The annual intra-club game sees the largest convergence of current, past, and possibly future MSCC players at the ground at one time, as well as a very welcome crowd of friends, families and spectators.
This year, the sides were split between the longest serving playing members under the President’s banner and patronage, including the very welcome return of Anthony Cripps, against the newer, or “emerging” players, led by the club captain Simon Lee, who in reality, along with James Mitchell, had emerged a while back now.
In the spirit of encouraging the growth of the club, the “Emerging XI” also fielded two debutants, (from the Rees family), two playing their second ever game for the club, and two playing their first game of the current season.
Having played on tracks that were akin to July up until this weekend, there was a suspicion that due to recent, and changing, weather conditions this would be a trickier strip to score runs on. No doubt with that in mind, Simon Lee, having won the toss chose to make the President’s XI bat first and the game was afoot.
Nick Thompson, hampered by a bad back, was persuaded to open, as his skipper confidently overruled the doctor’s prognosis. Opening with him was Mark Ford-Langstaff, eagerly awaiting his “trial by son”, who was as eagerly marking out his run-up, having been selected for the opposition.

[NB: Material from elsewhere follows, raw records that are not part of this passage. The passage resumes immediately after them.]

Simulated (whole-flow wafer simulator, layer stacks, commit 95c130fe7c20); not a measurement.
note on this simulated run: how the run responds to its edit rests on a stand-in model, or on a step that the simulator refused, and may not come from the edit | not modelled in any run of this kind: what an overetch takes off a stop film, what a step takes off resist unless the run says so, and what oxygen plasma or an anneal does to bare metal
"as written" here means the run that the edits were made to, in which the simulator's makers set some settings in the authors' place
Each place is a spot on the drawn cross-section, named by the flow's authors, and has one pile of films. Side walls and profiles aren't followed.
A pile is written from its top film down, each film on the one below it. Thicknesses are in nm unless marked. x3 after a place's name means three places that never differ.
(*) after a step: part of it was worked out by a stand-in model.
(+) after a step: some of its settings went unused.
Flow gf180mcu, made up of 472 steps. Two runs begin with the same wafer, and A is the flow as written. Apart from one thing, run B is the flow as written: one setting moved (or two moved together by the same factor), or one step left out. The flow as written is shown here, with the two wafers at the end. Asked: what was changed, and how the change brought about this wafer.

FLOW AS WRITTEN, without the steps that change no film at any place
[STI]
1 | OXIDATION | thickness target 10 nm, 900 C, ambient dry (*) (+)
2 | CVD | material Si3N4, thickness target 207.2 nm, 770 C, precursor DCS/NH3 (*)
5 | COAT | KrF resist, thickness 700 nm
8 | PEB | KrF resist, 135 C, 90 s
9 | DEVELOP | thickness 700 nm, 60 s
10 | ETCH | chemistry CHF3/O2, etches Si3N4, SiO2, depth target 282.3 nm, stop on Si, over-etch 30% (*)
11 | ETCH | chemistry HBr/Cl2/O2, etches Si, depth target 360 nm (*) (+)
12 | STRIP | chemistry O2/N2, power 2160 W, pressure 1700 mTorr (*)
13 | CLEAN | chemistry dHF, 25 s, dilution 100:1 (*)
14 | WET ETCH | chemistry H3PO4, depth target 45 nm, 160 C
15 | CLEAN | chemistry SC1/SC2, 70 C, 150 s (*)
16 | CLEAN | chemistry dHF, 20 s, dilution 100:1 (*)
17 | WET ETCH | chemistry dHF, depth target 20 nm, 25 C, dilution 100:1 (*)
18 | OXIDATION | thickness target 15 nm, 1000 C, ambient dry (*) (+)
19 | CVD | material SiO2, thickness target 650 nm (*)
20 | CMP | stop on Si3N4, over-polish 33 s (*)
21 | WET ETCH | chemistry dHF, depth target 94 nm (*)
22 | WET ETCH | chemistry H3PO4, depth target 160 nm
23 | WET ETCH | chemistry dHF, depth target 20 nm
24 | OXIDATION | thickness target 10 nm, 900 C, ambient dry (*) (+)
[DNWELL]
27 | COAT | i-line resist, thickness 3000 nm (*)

The scorebook doesn’t record it, but we believe that Jacob, during an impressive spell of eight overs for only 19 runs, bounced his father as well as yorking him straight on the foot. In return, Mark drove his son imperiously for four, before being deceived by a straighter one from James Mitchell [it moved a mile! - Ed] and after nine overs, the President’s men were 19 for 1. Nick Thompson continued serenely to hold up one end, straight bat and straight back, but after seventy minutes at the crease and 26 elegantly crafted runs he could go on no further and retired hurt. Not an average innings on all counts. 80 on the board with fifty minutes of batting and plenty of wickets for the President’s to use.
Sathya Vadivale had by this stage settled into a chanceless and measured innings and kept the scoreboard ticking with a blend of hammer blows and deft touches. Tim House, captaining his side, sensed the chance to up the tempo at the other end and went after most of the deliveries he faced, finally falling for a quick-fire 44, to James Mitchell who had been brought back into to the attack to do exactly that.
Sathya had vitally passed 50 by then and continued to lead the charge on his way to an impressive 70 not out. David Cole, returning to the club and to the middle order, took one for the club (2) as did Paul Wordsworth (2) which left James Mitchell with great figures of 4 for 52 off 10 overs; Tim declared, graciously four balls before tea…Simon used eight bowlers in the 40 over innings.
The pavilion seemed more crowded than ever at tea time. The Georgina Lamb – Patricia Lee combination very much lived up to their reputation and exceeded expectations in providing a classic MSCC tea. The bell received a groan from the players which tells you everything.
Stevyn Jackson and Tim Riley emerged (see) to open the innings, while the Chairman and the Professor threw down the gauntlet, and the ball. Two and a half tight overs with one run on the board saw Tim Riley fall to Peter van de Kerkhof, unluckily, as the ball trickled back off his defensive shot and dislodged a bail.
All the President’s men were smiling for thirty seconds when Jay Mumtaz smote (yes, the word was invented for that shot) his welcoming delivery somewhere to the leg-side, although none of us saw it until it was in the long grass. He was in the mood, and it seemed possible that it could be his day.
When Stevyn perished on 1, impressively and decisively caught by Jack Morris, Wil Harris arrived; now we had two lads who hit the ball mighty hard. Wil did. Straight to Sathya. 19 for 3. Jonathan Rees on debut went for 1 to Paul Wordsworth and the two openers rested with two wickets each. Jim Watson fell to a screamer of a catch by Mark F-L, one of two for him on the day. It should also be noted that Mark's first delivery to his son smacked Jacob full in the ribs - "good parenting skills Mark" was heard.
Jack Morris took over, controlling the strike rate with an immaculate display of flight and guile. Adrian Langdale had started to prop up the middle order, but Jack snared him just when he looked set. At the other end, Jay continued to make hay, but when he fell to Olly Selway’s spin for 48, the fielding side sensed their chance. The highlight and Champagne moment came with another family double-act, when young Nick Rees was dismissed, stumped (R) Morris bowled (J) Morris.
James M, Jacob F-L and Simon L gamely held on for a while, but the fielding was strong and the wickets kept coming; eventually, just past 7pm as the light changed, the smoke from the BBQ beckoned and the noise in the bar drowned out James Mitchell’s chatter, the Emergent XI were skittled out for 87, Jason Williams finishing off the honours; the day was done, the game was won. The first five bowlers all took two wickets each.
We are lucky to have and enjoy such a supportive and generous President, and once again Ian and Julia Davenport treated the club to the teas and drinks, which were all hugely appreciated as the club enjoyed the friendly environment that has been built up at Middleton Stoney Cricket Club.